The Day Project 2045 Got Bigger Than Me
A day in November that changed my life
When we first conceived of Project 2045, I thought I knew what it was.
I gathered a group of people in Portland to help advise how I would launch it. Almost everyone in the room was a person of color, along with one white guy from Arkansas. These were not random voices. These were people who had walked with me, challenged me, shaped me. People who loved me enough to tell me the truth. Many of them are described in the autobiography posts on this Substack.
I came in with a plan for the project and a plan for the day.
Version 1.0 of Project 2045 was clear in my mind. A Substack. A podcast. Six conversations that I believed all white people needed to have with each other. I imagined gathering reflections, sharing insights, maybe even building something like an online community over time.
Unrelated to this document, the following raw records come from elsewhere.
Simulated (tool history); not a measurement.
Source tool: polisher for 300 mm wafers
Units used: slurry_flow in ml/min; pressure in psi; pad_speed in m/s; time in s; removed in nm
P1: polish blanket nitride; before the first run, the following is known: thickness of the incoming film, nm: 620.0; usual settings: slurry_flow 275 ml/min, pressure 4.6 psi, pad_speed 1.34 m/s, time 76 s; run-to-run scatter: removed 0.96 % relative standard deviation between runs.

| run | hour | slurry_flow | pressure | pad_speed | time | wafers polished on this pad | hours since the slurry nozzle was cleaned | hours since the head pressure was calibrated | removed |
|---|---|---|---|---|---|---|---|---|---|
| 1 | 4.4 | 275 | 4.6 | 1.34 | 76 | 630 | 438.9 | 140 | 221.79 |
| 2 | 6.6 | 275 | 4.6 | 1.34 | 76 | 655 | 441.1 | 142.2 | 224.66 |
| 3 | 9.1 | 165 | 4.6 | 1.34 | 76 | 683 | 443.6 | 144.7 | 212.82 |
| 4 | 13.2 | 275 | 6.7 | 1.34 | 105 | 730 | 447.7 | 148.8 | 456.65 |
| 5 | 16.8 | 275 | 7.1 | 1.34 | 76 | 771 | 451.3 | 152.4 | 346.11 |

It felt thoughtful. It felt important. It also felt, in hindsight, very controlled. What I did not expect was how quickly that plan would be expanded. Within about fifteen minutes, my plan for the day was gone. When you put brilliant people in a room who care deeply about something, you do not get polite feedback. You get clarity. You get conviction. You get truth that cuts through whatever assumptions you brought in with you.
And what they told me was simple. My plan is not enough.
Before I say more about what they said, I need to name something that has been sitting with me for a long time. I have been in countless rooms where white people say, “We need to listen to voices of people of color.” I have heard it in organizations, in churches, in leadership spaces. There is often real energy around getting those voices to the table.
But a friend pointed something out to me recently that I cannot unsee. Listening is often where it stops. The implied next step is rarely followed through, which is actually doing what those voices say.
If even a fraction of the white individuals and organizations who claim they want to listen actually acted on what they heard, our world would look different.
So I made a decision going into that room. Project 2045 would become what this group said it should be. Not what I preferred. Not what felt easiest. Not what I had already built in my head. What they said.
That commitment mattered, because what they said pushed me in directions I did not want to go at first. The first thing they told me was that I needed to tell my own story. Not just ideas. Not just frameworks. My story. My racial autobiography.
To be honest, I did not want to do that. I especially did not want to do it in front of a camera, which is what they suggested. It felt vulnerable in a way that writing about concepts never does.
But they were right.
What has become the eleven Substack articles of my racial autobiography started in that moment. And even though I resisted it, it has opened something in me and in this project that I could not see at the time.
It turns out that people do not need another white person explaining race. They need to see what it looks like for a white person to do the work honestly, imperfectly, and in public. I am still not excited about the idea of putting that story on camera. But I am convinced that I need to follow through. That conviction comes directly from that room.
The second thing they told me was just as important. Information is not enough.
I could not just tell white people what conversations to have. I could not just offer insights or frameworks and hope something changed. If Project 2045 was going to matter, it needed to be about formation. It needed to help people actually grow.
That means working with others in learning how to be present in hard conversations. Learning how to sit with grief, anger, confusion, and defensiveness without shutting down. Learning how to hold space for others without centering ourselves. Learning how to stay when everything in us wants to leave.
In other words, it needed to be about becoming a different kind of person, not just thinking different kinds of thoughts. As someone with a background as a minister, this hit something deep in me. Formation. Holding space. Walking with people through change. These are not new ideas for me. They are at the core of how I understand my work in the world. And yet somehow, in my original version of Project 2045, I had left that part of myself on the sidelines.
I had made the project smaller than who I had potential to make it. I walked into that room thinking I had a solid plan. I walked out realizing I had been playing it safe.
What I received that day was not just feedback. It was a kind of commissioning.
This group saw something in me that I had not fully embraced. They saw a connection between what the world needs and how I am uniquely wired to respond to it. And they refused to let me settle for something less.
I cried several times that day. And several times after. Not because I felt criticized, but because I felt known.
There is a kind of love that affirms you as you are. And there is a deeper kind of love that calls you into who you could become. That room held both. I was tangibly loved. Deeply believed in. And also held to a higher expectation than I had set for myself.
I will never forget that day
Every time this project feels uncertain, every time it stretches beyond my comfort, every time I wonder if this is too much, I come back to that room. Project 2045 is no longer just an idea I had. It is something shaped by community, sharpened by truth, and grounded in a commitment to actually listen and act.
And because of that, it is bigger than I imagined.